Yesterday, Interior Department Inspector General Earl Devaney issued a 147-page report detailing his staff's findings as to the alleged misconduct of former Interior Department official Julie MacDonald. The theme of the document basically is this: MacDonald had one conception of Interior Department ESA policy, and Fish and Wildife folks another, and when MacDonald pressed her view, the Service folks didn't like it. If you think we're exaggerating, read the cover letter. E.g.,
Perhaps most importantly, however, is that our investigation revealed an enormous policy void, which MacDonald was able to readily exploit. While the ESA affords the Secretary great discretion in several areas—exclusions of habitat being one example—the absence of policy in excercising that discretion has resulted, in MacDonald's case, a wholesale lack of consistency, a process built on guess-work, and decisions that could not pass legal muster. This dearth of policy and guidance seems less than coincidental. For many years, through several administrations, this appears to be an area of intentional failure to clarify, in order to maximize the agenda du jour.
(Cover letter at 2, emphasis added). So, MacDonald becomes the scapegoat because she attempted to bring to bear a certain policy to ESA decisions. And for that, she is villified.
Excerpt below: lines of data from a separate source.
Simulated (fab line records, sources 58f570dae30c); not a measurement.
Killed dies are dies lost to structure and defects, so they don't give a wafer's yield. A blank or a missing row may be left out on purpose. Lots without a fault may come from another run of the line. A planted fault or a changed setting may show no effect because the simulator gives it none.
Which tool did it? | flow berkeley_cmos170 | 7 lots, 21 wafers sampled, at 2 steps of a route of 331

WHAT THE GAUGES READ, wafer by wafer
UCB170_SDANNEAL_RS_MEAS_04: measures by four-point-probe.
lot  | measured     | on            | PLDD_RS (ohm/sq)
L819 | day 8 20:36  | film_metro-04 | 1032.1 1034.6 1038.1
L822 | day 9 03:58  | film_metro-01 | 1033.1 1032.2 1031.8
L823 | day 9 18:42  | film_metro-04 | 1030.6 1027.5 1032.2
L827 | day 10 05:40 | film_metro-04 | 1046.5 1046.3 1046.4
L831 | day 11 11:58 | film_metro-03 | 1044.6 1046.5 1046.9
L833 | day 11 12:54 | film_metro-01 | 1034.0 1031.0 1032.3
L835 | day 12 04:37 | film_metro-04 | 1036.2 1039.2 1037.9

To be sure, MacDonald and her bosses had a vision of the ESA and how it should be implemented that was not congruent with the environmental community's. But, during the Clinton administration, the views of Babbitt et al. were not the views of the property rights movement, and yet there was no character assassination approaching what has been done here.
Let's hope that the Obama administration moves on from this sorry episode of manufactured "gotcha."